Input Knowledge Required

To understand what this message is doing, a reader needs:

  1. Knowledge of the cuzk pipeline architecture: The proving pipeline has distinct phases — synthesis (CPU-bound), GPU proving (GPU-bound), and finalization (CPU-bound, runs asynchronously). The GPU worker loop is the central scheduler that feeds work to the GPU.
  2. Understanding of the two-phase prove design: The GPU prove is split into prove_start (which releases quickly after acquiring a GPU lock) and prove_finish (which completes the work). This design allows overlapping GPU compute with other work but introduces synchronization points.
  3. Familiarity with the JobTracker: This is a shared data structure protected by an RwLock that tracks the state of all in-flight jobs, partitions, and GPU workers. Both GPU workers and finalizers access it, making it a potential contention point.
  4. Knowledge of malloc_trim: This libc function reclaims heap memory by returning free pages to the OS. It walks the entire heap, which on a 400+ GiB system can take significant time. It's called after each partition completes to prevent memory fragmentation.
  5. Understanding of Instant::now() and timing precision: The instrumentation uses Rust's monotonic clock for sub-microsecond precision, sufficient to measure the multi-second gaps that are the target of investigation.

Output Knowledge Created

The immediate output of this message is a modified engine.rs file with timing instrumentation inserted into the GPU worker loop. But the more important output is the capability it creates: after the instrumented binary is built and deployed, every execution will produce a detailed timing trace of the GPU worker's behavior. Each log line will show exactly how many microseconds each step took, making it possible to pinpoint the bottleneck with surgical precision.

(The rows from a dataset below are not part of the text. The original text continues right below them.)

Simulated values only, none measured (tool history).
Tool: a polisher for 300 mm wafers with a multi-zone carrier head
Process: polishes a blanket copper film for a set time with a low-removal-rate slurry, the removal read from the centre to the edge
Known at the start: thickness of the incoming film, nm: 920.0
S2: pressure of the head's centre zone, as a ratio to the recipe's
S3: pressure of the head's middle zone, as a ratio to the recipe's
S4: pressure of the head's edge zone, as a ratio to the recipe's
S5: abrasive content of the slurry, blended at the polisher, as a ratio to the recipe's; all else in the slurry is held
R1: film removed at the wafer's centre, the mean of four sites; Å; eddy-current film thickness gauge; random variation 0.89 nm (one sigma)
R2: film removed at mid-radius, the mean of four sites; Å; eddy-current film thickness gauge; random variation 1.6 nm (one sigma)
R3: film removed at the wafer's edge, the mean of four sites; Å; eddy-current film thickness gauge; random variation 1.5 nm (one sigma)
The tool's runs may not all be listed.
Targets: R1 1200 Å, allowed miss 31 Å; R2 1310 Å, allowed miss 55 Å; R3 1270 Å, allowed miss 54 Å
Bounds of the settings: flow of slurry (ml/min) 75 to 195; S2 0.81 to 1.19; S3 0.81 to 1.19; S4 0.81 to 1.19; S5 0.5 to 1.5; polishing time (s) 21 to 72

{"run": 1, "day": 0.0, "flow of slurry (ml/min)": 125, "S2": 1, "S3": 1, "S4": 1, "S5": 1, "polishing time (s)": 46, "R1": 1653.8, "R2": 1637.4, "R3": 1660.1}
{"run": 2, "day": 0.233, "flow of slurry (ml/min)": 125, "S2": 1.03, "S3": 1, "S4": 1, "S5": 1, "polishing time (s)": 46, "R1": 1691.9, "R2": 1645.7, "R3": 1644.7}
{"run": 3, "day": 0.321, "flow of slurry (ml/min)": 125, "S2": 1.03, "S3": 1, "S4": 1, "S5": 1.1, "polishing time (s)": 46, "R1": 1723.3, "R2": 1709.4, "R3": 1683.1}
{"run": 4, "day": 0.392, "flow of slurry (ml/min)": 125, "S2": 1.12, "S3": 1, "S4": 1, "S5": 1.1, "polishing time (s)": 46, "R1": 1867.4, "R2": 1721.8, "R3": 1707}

This instrumentation is temporary by nature — once the root cause is identified and fixed, the timing logs can be removed or gated behind a feature flag. But during the investigation, they are the difference between guessing and knowing.

The Broader Lesson

Message [msg 2971] exemplifies a debugging philosophy that runs throughout this coding session: when faced with a performance mystery, don't guess — measure. The team had already built an extensive monitoring infrastructure with a JSON status API and a live visualization panel. Adding fine-grained timing instrumentation to the hot path is a natural extension of that data-driven approach.

The user's question — "Should/Can we first add and gather logs with real evidence?" — and the assistant's enthusiastic agreement show a shared commitment to evidence-based debugging. This is particularly notable because malloc_trim on a 400 GiB heap is such a tempting culprit. It feels right. It sounds plausible. But feelings are not data, and in performance engineering, plausible-sounding guesses are often wrong.

As the session continues after this message, the assistant instruments the spawn_blocking GPU prove call to separate mutex wait time from compute time ([msg 2972]), then instruments the finalizer with timing for each phase including malloc_trim ([msg 2973]). The next step will be to build the instrumented binary, deploy it to the remote machine, and gather logs from a live workload. Only then will the team know — for certain — what is causing those multi-second gaps.

This message, in all its brevity, is the pivot point: the moment when speculation ends and measurement begins.